Great post. I'm going to show this to management because this is exactly the idea that they advocate yet they keep hearing they should be more like Steve Jobs. Not many people would want to work for a pseudo-Jobs. Problem is, there seems to be a plethora of them out in the wilds of big corporate America.

Steve Jobs was a multi-faceted person. He definitely had a difficult personality, but I've heard he was less of an asshole than he's made out to be; the problem is, when a person lives in the spotlight, all of his worst moments get air.

He also had a different management style at Pixar than at Apple. During his first stint at Apple, he was extremely young and inexperienced. Pixar was like a research department, and he was generally nice to the people working for him. When he returned to Apple, he came into a fairly nasty culture that had been created by people other than him. If you've ever seen a company with a young wolves problem, you know that sometimes the boss has to be an asshole.

Also, my understanding is that he was generally very nice to the line engineers but hard on people VP-level and above-- and that at Apple, VP is a seriously high rank involving high-6 figure compensation (at least) rather than a 50th-birthday present (or in investment banking, a 30th-birthday present) as it is in most companies. I think that if you're making that kind of money, you can take serious scrutiny.

I agree. I don't think he would have managed to retain friendships and partnerships with engineers so successfully if he was that horrible to them.

"very nice to the line engineers but hard on people VP-level and above"

That makes me wonder about a "sandwich" model of management - a leader at the top who has a lot in common with engineers at the bottom, together putting the squeeze on management (who still wield most day-to-day authority) in the middle. Looked at another way, authority does mostly flow downward as in the traditional model, but then you "close the loop" by joining those at the bottom back up to the person at the top so that nobody's left without recourse when they think things are going awry.
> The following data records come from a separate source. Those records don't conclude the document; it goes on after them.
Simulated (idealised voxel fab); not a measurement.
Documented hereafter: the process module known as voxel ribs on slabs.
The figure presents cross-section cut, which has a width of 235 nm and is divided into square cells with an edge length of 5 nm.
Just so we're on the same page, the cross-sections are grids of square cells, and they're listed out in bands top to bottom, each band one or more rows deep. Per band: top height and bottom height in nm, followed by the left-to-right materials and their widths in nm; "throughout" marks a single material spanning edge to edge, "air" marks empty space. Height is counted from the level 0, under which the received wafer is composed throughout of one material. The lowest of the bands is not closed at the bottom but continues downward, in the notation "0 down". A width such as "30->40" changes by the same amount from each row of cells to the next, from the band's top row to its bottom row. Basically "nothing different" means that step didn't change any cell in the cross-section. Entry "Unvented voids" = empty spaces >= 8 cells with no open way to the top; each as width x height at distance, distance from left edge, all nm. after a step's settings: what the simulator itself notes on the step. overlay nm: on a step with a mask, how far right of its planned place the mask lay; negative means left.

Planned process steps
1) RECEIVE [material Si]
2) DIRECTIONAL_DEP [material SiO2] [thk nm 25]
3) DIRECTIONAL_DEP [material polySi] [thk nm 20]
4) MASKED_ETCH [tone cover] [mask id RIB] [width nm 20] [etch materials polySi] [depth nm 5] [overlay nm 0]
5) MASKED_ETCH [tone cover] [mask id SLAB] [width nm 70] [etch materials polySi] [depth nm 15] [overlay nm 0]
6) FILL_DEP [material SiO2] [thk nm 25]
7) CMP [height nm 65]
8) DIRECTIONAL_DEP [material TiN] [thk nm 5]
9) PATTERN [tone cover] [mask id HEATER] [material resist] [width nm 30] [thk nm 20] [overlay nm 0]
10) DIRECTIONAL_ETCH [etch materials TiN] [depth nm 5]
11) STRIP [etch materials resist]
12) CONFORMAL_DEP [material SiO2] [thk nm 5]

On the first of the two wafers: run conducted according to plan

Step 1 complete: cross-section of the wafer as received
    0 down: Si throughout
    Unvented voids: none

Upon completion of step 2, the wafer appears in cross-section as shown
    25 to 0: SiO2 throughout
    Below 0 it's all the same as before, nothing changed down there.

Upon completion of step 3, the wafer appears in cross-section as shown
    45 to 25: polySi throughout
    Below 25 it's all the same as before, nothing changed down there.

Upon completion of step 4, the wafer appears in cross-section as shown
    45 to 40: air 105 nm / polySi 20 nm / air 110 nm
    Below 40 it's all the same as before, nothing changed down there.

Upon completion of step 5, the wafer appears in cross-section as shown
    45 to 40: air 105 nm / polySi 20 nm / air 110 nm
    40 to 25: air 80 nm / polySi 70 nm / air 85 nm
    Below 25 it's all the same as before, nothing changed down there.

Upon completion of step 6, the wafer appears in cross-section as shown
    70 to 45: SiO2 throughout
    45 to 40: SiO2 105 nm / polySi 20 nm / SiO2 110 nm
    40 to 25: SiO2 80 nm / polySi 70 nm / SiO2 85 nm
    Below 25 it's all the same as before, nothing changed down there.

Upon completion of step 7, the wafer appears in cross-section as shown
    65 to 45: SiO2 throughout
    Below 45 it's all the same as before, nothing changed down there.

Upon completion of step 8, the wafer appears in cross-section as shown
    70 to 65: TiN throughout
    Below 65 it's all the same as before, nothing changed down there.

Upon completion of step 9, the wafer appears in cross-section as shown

I'm not really sure where to go with that idea, but it seems to bear thinking about. I'll bet somebody smarter than me already wrote a book about it.

I think the university analogy is distracting from the real point. He's advocating a form of servant leadership, which is where the CEO/President/etc is perceived more like a steward than an autocrat.

If you've ever worked for someone who had a broad array of responsibility, was universally respected, displays humility, and available to help resolve problems, that's what Joel is talking about. A great professor tends to adopt this role -- which is probably where the university analogy came from.

The "catch" to this style is that you actually need to be respected, empathetic and humble. (Know-it-alls need not apply.) That usually comes with lots of experience.

I think this one of the cleverest things Spolsky has ever written, actually.

All the great managers I have had acted this way. None of the bad ones did.

In a healthy organization, you can get respect by avoiding the Dunning-Kreuger problem, giving people credit in public, and discussing problems in private. I don't know if you can learn empathy, but you can learn to pause before making decisions and thinking about what everyone wants out of a given situation.

Humility probably isn't necessary, but hubris has been a killer since before Golden Age Greece.

It was a great post, but I noticed that many folks here weren't getting it. It sounds cliche, but I knew alot about everything when I was an obnoxious 21 year old. Now as a grizzled 33 year old, I have a much better appreciation of what I don't know -- which I find empowering.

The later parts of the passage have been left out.